Well, the midterm elections are over and the GOP is feeling revitalized. Conservatives of all stripes are confidently declaring that, “The American people have spoken.” Count me as one who has no idea what they just said. These election results leave me utterly perplexed. Perhaps I would be less confused if I embraced the maxim, “All politics is local.” Such a view certainly saves one the trouble of looking for larger trends. Alas, in a nation where the national government has a say in almost every sphere of our lives, and the economy is in the doldrums from sea to shining sea, I cannot take such a view seriously. Nonetheless, I remain unable to discern a meaningful pattern to these results.
The GOP was rebuked in 2006 and 2008 because of its failed policies. Yet they were given a second chance without first admitting their mistakes – apart, I suppose, from acknowledging that they engaged in too much generic “spending.” I am certainly not alone in assuming that the results on Nov. 2nd were more about the public’s frustration with Obama’s failure to turn the economy around than its confidence that John Boehner can do better.

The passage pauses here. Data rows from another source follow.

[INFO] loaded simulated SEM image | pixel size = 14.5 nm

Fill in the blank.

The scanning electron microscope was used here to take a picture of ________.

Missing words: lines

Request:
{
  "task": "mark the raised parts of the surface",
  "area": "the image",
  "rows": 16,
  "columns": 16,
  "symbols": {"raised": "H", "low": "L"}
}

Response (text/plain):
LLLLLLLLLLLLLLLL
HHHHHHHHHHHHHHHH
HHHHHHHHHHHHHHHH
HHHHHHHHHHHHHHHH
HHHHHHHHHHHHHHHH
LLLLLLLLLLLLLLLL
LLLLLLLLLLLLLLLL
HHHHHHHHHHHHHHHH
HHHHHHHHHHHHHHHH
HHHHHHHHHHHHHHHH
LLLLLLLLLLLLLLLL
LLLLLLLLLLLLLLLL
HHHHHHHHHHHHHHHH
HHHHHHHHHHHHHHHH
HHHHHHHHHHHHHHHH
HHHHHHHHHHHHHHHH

Still, the aggregate results don’t tell me much. The exit polls show some weird anomalies. In my own beloved home state of Washington, for example, we see that voters under 50 swung for the Republican candidate Dino Rossi (in fact, 11 percent of 2008 Obama voters in the Evergreen State pulled the lever for the Republican senatorial candidate this year). Yet, among those older than 65, Murray did better this year than Obama two years ago. Why on earth would a milquetoast establishment Republican do so well among younger voters – “younger” defined as those between 30 and 50, I haven’t seen results for those under 30, but I assume they went heavily for Murray— without seeing a similar gain among senior citizens? I would spend more time thinking about this, but it appears that Washington was an outlier here. I haven’t yet found another state in which the GOP candidate did better among those under 50 than among those over 65. Not even Rand Paul, who surely benefitted disproportionally from young activists, can make such a claim. Granted, I don’t have much trust in the accuracy of exit polls, but for the time being they are the best data we have on this election.
Unless the dramatically different election results in recent years were entirely driven by turnout trends, big swings suggest that we’ve entered a new era of weak partisan attachments. This is totally at odds with the view held by most political scientists, who, with a few prominent exceptions, tend to accept the proposition that the public is more polarized along partisan lines now than in any period in recent memory. I furthermore tend to agree with the position that most self-described “independent voters” are really just partisans who don’t want to admit their partisanship. In reality, those who describe themselves as “independents who lean toward one party” are usually more firm in their partisan attachments than self-described “weak partisans.” Genuine independents are actually rather rare. I therefore don’t give much weight to the opinion that “swing voters” are the key variable in any election. So what’s going on?
Things are further confused by the “Tea Party” candidates – whatever the heck those are. Some of them won big (Paul), whereas others performed, sometimes surprisingly, poorly (O’Donnell, Angle). Now everyone can decide for themselves whether the Tea Party is good for the GOP based on their personal preferences. I guess that’s good news for professional pontificators with an ax to grind, but a challenge for those of us who genuinely want to sort it all out.
If we want to let someone else decide these things for us, I suppose we can always turn to the pundits, who are required to have a firm opinion on everything. Matt Lewis boldly declared that that the 2010 elections represent a revival of “serious conservatism.” He then backed up his assertion by pointing out that, uh, Ronald Reagan read quite a few books in the 1960s. Lewis is confident that the new crop of Republicans will be on par with that towering intellectual giant (and no, I’m not kidding) Jack Kemp. Well, at least I can now say that, for the first time ever, I agree with something Lewis has written.
Sometime next year we’ll have access to individual polling data that will let us parse it all out. By that time, of course, most people will have moved on. In the meantime, you can count me as confused.